Dance Kaleidoscope plucks flowers from the folk-rock 'revolution' of the '60s and '70s

David Hochoy takes a chance in presenting programs of dances set to well-known music. It probably works out well in marketing terms, Dance Kaleidoscope hopes, as it did with "Super Soul" in 2012.

Only a choreographer as secure in his vision as Hochoy, however, could hope that his concepts and the work of his troupe won't come across as mere accompaniment to well-remembered and well-loved pop songs

In the jingle-jangle morning: Timothy June in "Mr. Tambourine Man."
In Thursday's opening performance in the two-weekend run of "Voices of a Generation: The Folk/Rock Revolution" at Indiana Repertory Theatre, the hazard was largely avoided. True, there's the further challenge of looking back four and five decades for musical material while counting on putting younger butts in the seats. I believe dance excellence should be enough to attract all generations, whatever the music, but it may not be. Familiar musical hooks may well be indispensable to long-term success, assuming DK keeps its artistic standards high.

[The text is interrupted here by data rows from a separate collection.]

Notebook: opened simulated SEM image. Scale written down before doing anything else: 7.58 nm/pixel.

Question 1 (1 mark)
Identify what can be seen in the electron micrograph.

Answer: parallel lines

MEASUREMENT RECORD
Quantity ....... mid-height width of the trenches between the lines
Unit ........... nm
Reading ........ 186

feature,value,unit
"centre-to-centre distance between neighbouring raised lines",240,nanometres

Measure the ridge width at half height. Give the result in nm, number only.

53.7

With several contributions from guest choreographer Nicholas Owens, Hochoy has assembled dance interpretations of 17 songs — a harvest of inspiration that will force me to pick only a few pieces for comment. From the free-form individuality of "The Times They Are A-Changin" through "Turn, Turn, Turn," a swirling, collective statement to the Byrds' hit version of Pete Seeger's song, the show was both a challenge and a treat.

Why a challenge? The meaning of popular music for the generation spotlighted was unsettlingly diverse: Visions of happiness were presented as enjoy-it-while-you-can moments, almost resisting the temptation of getting sentimental about it. Conflict was both low-key and dour on the one hand (Simon and Garfunkel's "Dangling Conversation") and confrontational and menacing on the other (Buffalo Springfield's "For What It's Worth" and Richie Havens' "Freedom"). A rock critic of the time truly said that the era's typical song lyrics "see the rose through world-colored glasses." But the rose was really there.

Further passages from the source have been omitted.